IDG News Service - Few companies innovate with the intensity and frequency of those working in mobile, and today's present is a future that only a handful of people would have predicted just a few short years ago. While most of us happily soak up rampant innovation as mere consumers, a handful of people in the hallowed corridors of mobile R&D labs are already working on the next big thing -- the phones we'll be carrying around in our back pockets in 2012 and beyond.
Very occasionally we get a glimpse of this future. Nokia recently went public with their "morph concept" phone -- an idea which seems so crazy and off-the-wall it might actually be possible. Who knows, maybe it's being field tested right now, although we wouldn't know it. A morphing phone could disguise itself as anything from a watch to a handbag, making spotting one incredibly difficult.
As Alan Kay once famously said, "The best way to predict the future is to invent it." While a handful of people do precisely that, the rest of us are left to speculate. Ask people what that mobile future might look like, and we'll likely get answers that take us in one of two directions. Adults will probably be constrained by the parameters of what they see around them today, so predictions on what a mobile phone might look like in, say, ten years, would most likely center around smaller, lighter and faster. Children, on the other hand, would probably let their imaginations run riot and talk about phones that are invisible, implanted in our brains, or both. Maybe it was a children's focus group that came up with Nokia's morphing phone idea. Regardless, I'd go with the kids' instinct over an adult's any day.
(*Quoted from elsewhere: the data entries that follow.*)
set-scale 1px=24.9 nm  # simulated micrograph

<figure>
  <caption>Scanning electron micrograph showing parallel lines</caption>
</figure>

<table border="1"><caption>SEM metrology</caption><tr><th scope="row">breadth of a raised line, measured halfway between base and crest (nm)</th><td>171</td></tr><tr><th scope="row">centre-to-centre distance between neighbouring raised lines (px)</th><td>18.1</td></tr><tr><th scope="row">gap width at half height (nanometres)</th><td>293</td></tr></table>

Technology doesn't evolve in a vacuum, of course, and it's only when it finds its way into the hands of people that it really gets interesting. In order to understand what users need and want from their next mobile device, we need to get in the field and ask, as some mobile manufacturers do. Anthropology, with its human-centered approach to research, has become quite a trendy discipline in the mobile world, particularly when it's done in exotic emerging markets.
The irony of this approach is that, perhaps for the first time, the needs of the consumer in the developing world are beginning to drive innovation and thinking at home. With concerns about global warming, energy dependence and the environment rising up the political agenda, mobile manufacturers find themselves tackling the very same problems as they design for the developing world. These markets by their very nature demand greener, recyclable, longer-lasting, energy-efficient mobile phones. Today technology transfer works both ways, and it's increasingly heading in our direction.